A person coming to Reno for the first time would not know that anything ever stood here. They would not know of the hubbub of craps dealers, slot machines, and lounge singers. All that life is still here, yet not here. Up the phantom elevator goes a young man, hot off a winning streak at the roulette wheel, riding up to a room in the sky where he will make love to his wife: a very real event, now gone like a jet trail.
A block farther on, South Virginia Avenue crosses over the Truckee River. Marilyn Monroe cast her wedding ring off that bridge in the movie The Misfits. The bridge is still there, and so, of course, is the river, but Marilyn is long gone. You can rent the movie, though, and in the background, as she pitches her ring into the river, you will see the Mapes Hotel. It, too, is gone. In the Sky Room, on the fourteenth floor, you once could have seen Sammy Davis Jr., or Louis Prima, or Jo Stafford, or any of a long list of entertainers, all sky dwellers now. They were as real as anything, but their names evoke no memory for the people who have moved in since they died.
Where does life go?
I leave Reno and drive north up 395 into California. At Highway 70 I hang a left and head west, up over Beckwith Pass and down into the Sierra Valley toward Quincy, where I once edited the Green Mountain Gazette, a weekly newspaper that’s been gone for more than twenty years.
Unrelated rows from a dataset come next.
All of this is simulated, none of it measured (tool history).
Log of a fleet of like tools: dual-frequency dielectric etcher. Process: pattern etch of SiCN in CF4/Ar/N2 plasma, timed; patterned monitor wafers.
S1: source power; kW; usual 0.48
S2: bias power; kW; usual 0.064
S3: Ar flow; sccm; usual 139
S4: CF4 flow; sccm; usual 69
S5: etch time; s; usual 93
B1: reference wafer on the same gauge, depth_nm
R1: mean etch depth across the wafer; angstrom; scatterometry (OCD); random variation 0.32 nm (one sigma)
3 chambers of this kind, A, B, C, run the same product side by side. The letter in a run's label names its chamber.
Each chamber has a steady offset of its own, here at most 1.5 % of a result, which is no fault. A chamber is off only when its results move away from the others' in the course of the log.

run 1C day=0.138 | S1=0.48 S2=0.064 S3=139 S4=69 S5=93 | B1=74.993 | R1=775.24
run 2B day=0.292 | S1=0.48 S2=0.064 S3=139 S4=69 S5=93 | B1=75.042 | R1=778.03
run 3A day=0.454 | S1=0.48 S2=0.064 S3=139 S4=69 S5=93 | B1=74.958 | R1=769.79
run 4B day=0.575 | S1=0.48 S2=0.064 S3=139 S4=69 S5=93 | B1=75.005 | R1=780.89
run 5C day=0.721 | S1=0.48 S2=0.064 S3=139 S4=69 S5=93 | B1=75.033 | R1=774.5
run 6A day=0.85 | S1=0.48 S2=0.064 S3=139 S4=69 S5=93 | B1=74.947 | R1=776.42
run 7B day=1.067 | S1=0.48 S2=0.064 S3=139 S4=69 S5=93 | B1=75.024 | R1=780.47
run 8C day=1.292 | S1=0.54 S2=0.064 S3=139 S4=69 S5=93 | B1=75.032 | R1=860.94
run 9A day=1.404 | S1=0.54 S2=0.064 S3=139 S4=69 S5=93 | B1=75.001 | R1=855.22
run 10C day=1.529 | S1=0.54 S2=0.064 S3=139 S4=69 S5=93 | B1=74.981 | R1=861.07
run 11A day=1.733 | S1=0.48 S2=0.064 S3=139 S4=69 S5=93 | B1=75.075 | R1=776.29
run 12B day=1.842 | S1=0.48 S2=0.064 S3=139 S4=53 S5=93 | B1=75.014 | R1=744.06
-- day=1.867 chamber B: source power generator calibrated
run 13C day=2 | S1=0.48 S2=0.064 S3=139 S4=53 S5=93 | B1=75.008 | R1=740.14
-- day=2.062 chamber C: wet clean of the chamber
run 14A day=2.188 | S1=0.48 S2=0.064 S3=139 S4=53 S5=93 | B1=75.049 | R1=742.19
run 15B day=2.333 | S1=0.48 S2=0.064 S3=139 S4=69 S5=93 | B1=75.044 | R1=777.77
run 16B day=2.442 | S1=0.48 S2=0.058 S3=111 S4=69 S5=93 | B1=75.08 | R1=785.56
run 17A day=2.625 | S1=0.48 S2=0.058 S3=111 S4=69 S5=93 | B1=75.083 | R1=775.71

The Gazette was published out of a century-old craftsman-style house — now an insurance office — on Main Street, two blocks from the courthouse. On summer days, with the front door open, I would pound out stories on an IBM Selectric, writing ten thousand words a week while logging trucks rumbled past on Main.
Something has always attracted me to the underdog, and it’s hard to think of an enterprise with worse odds of survival than a raggedy-ass hippie paper in a largely redneck Western county. We were up against a reactionary, well-established, deep-pocketed competitor who could afford to wait us out. But we were young, and though we posed as cynics, we were idealists at the core. We thought we could change loggers into environmentalists, hawks into doves, and Republicans into Democrats. Failing that, perhaps we could trouble their sleep.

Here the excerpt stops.